Tuesday, 20 October 2015

Brides of Dracula (4 Stars)


After Hammer Studios had great success with their remake of Bram Stoker's "Dracula" in 1958 they decided to make a sequel. While this sequel, made two years later in 1960, is doubtlessly a good film, so much has to be said about the false advertising. It starts with the film's title. Count Dracula himself doesn't appear in the film. He's mentioned on two occasions as a vampire who has been killed (in the 1958 film), and nobody expects him to return. The vampire in the film is Baron Meinster, so the film should be called "The Brides of Meinster". Somehow that doesn't sound as good, does it?

Then look at the film poster above. The blond-haired Baron Meinster is easily recognisable on the left, but who is the vampire on the right? He doesn't appear in the film. And who are all the women in the middle? Apart from Marianne (presumably the woman next to Baron Meinster) there were only two brides in the film. The artist exaggerated a bit.

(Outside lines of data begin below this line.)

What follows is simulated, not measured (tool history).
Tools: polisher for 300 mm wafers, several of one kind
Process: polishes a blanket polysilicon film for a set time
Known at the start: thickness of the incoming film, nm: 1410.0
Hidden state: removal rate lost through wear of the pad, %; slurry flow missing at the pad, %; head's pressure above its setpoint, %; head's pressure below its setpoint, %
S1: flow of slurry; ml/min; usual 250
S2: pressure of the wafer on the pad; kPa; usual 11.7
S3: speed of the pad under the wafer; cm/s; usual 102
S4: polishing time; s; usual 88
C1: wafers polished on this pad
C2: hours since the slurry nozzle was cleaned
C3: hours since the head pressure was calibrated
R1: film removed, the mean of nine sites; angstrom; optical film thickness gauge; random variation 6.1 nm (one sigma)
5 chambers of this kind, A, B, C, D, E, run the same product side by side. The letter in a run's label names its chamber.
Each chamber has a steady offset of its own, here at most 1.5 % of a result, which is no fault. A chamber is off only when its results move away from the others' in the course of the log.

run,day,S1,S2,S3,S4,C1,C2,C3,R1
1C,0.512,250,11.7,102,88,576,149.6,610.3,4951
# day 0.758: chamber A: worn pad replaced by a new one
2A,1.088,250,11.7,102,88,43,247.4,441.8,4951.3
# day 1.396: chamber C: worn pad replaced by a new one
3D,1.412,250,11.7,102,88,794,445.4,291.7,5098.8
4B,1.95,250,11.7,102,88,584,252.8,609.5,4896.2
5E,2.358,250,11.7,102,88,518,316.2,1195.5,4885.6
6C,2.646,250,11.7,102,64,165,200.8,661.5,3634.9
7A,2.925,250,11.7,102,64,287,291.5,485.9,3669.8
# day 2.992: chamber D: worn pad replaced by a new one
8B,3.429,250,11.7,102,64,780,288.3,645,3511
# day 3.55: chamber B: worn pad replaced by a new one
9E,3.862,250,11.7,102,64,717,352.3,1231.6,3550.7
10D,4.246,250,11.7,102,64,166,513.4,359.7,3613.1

Now to the plot. A young French woman, Marianne, is travelling from Paris to Transylvania to become a teacher at a girls' boarding school. On the way she stays the night at the castle of an old woman, Baroness Meinster. She sees that the baroness's son is being kept in chains. She frees him, not suspecting that he's a vampire. Marianne flees from the castle and meets Doctor Van Helsing, who has travelled to Transylvania to investigate the Meinster family. Marianne goes to the school to take up her teaching position while the doctor hunts for the vampire, who has now left the castle.


These are Baron Meinster's two brides, on the left Marianne's fellow teacher Gina, on the right an unnamed villager. Interestingly, Doctor Van Helsing decides not to kill them. After defeating the baron he leaves the two women unharmed. That's a good choice. I wouldn't have killed them either.